19th Century Liberals example essay topic

553 words
Liberalism stressed individual freedom, equality under law, and freedom of thought and religion. Both the Declaration of the Rights of man and the American Bill of Rights stressed these ideals. Liberals were mainly members of the rising middle class. They were bankers, merchants, lawyers, journalists, university students, and intellectuals. They wanted written constitutions, parliamentary government, and the protection of natural rights. I think that liberalism is better then most other types of government.

Liberalism gives rights to the people. Liberals have opposed restraints that prevent the individual from rising out of a low social status, barriers such as censorship that limit free expression, and arbitrary power exercised by the state. In international politics, liberals have opposed the domination of foreign policy by militarists and the exploitation of native colonial peoples. In economics, liberals have attacked monopolies and mercantilist state policies that subject the economy to state control. Liberalism helps people bring more control into their life.

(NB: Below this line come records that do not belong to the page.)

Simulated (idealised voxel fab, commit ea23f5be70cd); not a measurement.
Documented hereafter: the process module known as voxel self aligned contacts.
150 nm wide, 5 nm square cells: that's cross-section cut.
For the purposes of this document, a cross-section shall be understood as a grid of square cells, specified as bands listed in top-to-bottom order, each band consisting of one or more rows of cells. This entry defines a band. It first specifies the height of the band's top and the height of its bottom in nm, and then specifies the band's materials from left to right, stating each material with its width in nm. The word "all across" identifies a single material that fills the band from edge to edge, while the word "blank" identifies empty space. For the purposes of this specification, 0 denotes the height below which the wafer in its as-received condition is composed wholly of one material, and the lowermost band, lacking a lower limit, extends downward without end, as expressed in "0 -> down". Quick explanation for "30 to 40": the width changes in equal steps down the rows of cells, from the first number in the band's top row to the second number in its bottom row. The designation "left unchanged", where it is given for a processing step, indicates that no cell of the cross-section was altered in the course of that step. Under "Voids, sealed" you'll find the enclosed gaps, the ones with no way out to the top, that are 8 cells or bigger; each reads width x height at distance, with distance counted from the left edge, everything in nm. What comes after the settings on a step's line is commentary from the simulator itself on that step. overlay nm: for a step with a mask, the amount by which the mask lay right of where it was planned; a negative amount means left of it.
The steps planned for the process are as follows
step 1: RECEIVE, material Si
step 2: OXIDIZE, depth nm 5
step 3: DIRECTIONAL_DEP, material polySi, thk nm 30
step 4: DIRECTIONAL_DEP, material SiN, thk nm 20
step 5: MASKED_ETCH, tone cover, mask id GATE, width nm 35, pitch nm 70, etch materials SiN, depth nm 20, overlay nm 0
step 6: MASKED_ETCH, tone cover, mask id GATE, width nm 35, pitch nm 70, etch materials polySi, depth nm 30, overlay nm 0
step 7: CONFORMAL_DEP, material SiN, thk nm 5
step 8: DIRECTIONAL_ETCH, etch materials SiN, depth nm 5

To do this you must have choices. Liberals do not want the government to protect people from themselves, or to interfere in individual interactions, except just as to prevent actions that cause them harm. Liberalism signifies an openness to change and respect for individual liberties within a societal framework in which all have equal opportunities. Without liberalism we would not have the right to think as you wish. You would not have the right to worship as you please. I think that the government has no business opposing any specific religion.

With liberalism you have the right to express your views, whatever they may be. In the civil rights it says that all people are equal under the law. Any type of discrimination based on race, ethnicity, religion, disability, sexual orientation, or gender is not only inconsistent with a free and civil society, but is immoral as well. Without liberalism we wouldn t have the civil rights. The ideals of the civil rights are based on liberalism.

Liberals see the role of the government as providing a framework in which individuals can develop their lives and contribute to society. Regulation of private industry is needed to ensure integrity and safety, with respect to customers and workers. Liberals do not want the government to protect people from themselves, or to interfere in individual interactions, just to prevent actions that cause them harm. Modern liberalism has many roots. An important one is the provision of human rights, from the Magna Carta through the US Constitution to the International Declaration of Human Rights. Adam Smith, John Stuart Mill and the "classical liberals" of the eighteenth and nineteenth centuries were another influence.

By the middle of the 19th century, liberal thought had acquired powerful advocates in Europe and in the United States. Europeans considered the United States an exemplar of liberalism because of its popular culture, emphasis on equality, and wide suffrage. However, most 19th-century liberals feared mass participation in politics, believing that the so-called lower classes were indifferent to freedom and hostile to the expression of diversity. As suffrage expanded, many liberals became concerned with preserving the individual values that they identified with an aristocratic social and political order.